The Baillieu government has committed to retaining the Victorian Charter of Rights and Responsibilities in its official response to a review of that law. That response is an apparent rejection of the key recommendations of the review body, the Scrutiny of Acts and Regulations Committee (SARC).
The SARC Committee had split along party lines, with the coalition majority recommending that the Charter be profoundly weakened. In particular, the SARC majority recommended that the obligations upon public authorities to act compatibly with the Charter be removed (in s 38), along with any role for oversight by the courts. That is, the SARC majority recommended the extraction of the Charter’s modest legal teeth.

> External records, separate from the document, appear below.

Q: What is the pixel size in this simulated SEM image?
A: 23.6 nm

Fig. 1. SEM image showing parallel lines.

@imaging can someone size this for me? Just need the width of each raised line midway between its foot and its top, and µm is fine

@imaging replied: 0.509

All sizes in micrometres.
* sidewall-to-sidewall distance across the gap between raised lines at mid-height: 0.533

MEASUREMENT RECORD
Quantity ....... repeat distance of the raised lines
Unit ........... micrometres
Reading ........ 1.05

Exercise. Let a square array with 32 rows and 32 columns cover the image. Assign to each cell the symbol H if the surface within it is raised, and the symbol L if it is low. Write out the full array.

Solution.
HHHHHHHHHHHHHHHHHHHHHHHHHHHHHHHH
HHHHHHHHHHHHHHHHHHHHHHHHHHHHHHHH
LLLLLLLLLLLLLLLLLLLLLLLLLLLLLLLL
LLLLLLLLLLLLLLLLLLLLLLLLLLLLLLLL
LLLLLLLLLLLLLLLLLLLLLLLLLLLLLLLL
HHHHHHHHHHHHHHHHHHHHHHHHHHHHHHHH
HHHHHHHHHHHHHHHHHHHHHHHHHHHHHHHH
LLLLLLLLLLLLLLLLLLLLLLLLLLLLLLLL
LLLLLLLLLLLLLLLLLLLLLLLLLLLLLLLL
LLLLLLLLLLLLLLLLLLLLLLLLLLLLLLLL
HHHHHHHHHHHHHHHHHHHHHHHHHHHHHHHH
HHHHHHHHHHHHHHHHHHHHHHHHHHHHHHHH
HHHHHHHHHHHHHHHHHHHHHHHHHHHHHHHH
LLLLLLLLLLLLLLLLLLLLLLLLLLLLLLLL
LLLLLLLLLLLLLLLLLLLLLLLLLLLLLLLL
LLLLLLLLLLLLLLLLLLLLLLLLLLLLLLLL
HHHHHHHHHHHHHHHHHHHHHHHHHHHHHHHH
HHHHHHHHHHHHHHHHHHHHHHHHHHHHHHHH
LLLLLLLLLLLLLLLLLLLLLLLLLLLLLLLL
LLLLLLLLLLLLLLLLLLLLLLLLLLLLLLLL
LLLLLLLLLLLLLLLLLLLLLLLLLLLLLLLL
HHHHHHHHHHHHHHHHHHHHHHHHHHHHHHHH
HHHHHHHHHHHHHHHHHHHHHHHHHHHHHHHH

In contrast, the government explicitly stated in its response that it “believes that there is an ongoing place for the courts”. However, it has delayed outlining the role that it thinks the courts should actually have. Just before the release of the SARC review, two important cases on the Charter were decided, Sudi in the Court of Appeal and Momcilovic in the High Court. These decisions have important implications for the operation of the Charter as it is currently drafted, including the interpretative role of the courts, the role of lower courts, and the application of s. 7, which specifies limitations on Charter rights. The SARC Committee did not have sufficient time to take these cases into account before releasing its review a week later. Therefore, the government is seeking legal advice on how these court decisions affect the workings of the Charter before finalising its conclusions. For example, the government may wish to alter the wording of the Charter to make it clear that the Victorian Civil and Administrative Tribunal (VCAT) does in fact have the power to make decisions under s.38 of the Charter, contrary to the decision in Sudi.
While SARC only had a week to respond to those cases, the government has had six months. Why hasn’t such legal advice been sought already? The government explains that it has had “limited opportunity to observe the practical effect of those decisions”. One suspects however, that the real reason was that Cabinet was split over whether to adopt SARC’s proposal to cut the courts out of the process (in which case the effect of the two cases would have been irrelevant). With the apparent promise to retain some sort of role for courts, it appears that Premier Ted Baillieu and the more moderate members of the government have prevailed over the wishes of hardliners such as the Attorney General, Robert Clark. For now.
While the focus of debate has been on the role of courts under the Charter, there are other notable features in the government’s response. Unfortunately, it has adopted the SARC Committee’s recommendation against the creation of an independent cause of action for breach of the Charter. Instead, the confusing s.39 action will be retained, whereby one can only instigate legal proceedings for breach of the Charter if that action can be piggybacked on another cause of action.
The government has accepted the SARC Committee’s recommendation that economic social and cultural rights, specific women’s rights and children’s rights, and the right of self determination, remain excluded from the Charter. It will however seek legal advice over whether further civil and political rights, such as the right to compensation for a wrongful conviction and the right to birth registration, should be added.
The SARC Committee had also recommended that the government consider amending s. 48 of the Charter, which dictates that the Charter has no effect on laws relating to abortion. Interestingly, the government rejected that recommendation, leaving s.48 as it is. Section 48 has been criticised by religious groups, such as the Australian Christian Lobby, as it meant the Charter was inapplicable to the passage of Victoria’s Abortion Law Reform Act of 2008. Yet Rob Hulls, the Charter’s architect, has claimed that the clause came about after lobbying by the Catholic Church, which presumably feared that Charter rights would lean more towards pro choice than pro life. A conservative government has now upheld Hulls’ decision.
Most promisingly, the government has committed to strengthening the parliamentary scrutiny of laws under the Charter. Bills presented to Parliament must be accompanied by a statement of compatibility, which sets out whether the Bill complies or does not comply with the Charter. The government agrees with SARC that such scrutiny should be extended to amendments to Bills which arise after a statement of compatibility has been prepared. It has also committed to increasing transparency in the process of drafting these statements of compatibility.
The government also agreed with the SARC recommendation to delete the override power in s.31 of the Charter. That provision allows the Parliament to declare the Charter inapplicable to a particular piece of legislation. Section 31 serves little purpose. Parliament has always retained the power to enact laws which are incompatible with the Charter. It does not need any express power to override it.
That last point is worth re-emphasising. Parliament retains ultimate power over human rights under this Charter. Therefore, the constant criticisms that the Charter is somehow “undemocratic” as it passes power from elected parliaments to unelected judges are, quite simply, wrong. And it now seems that the Baillieu government, despite containing many Charter critics amongst its Ministers and backbenchers, has finally accepted the truth in that statement.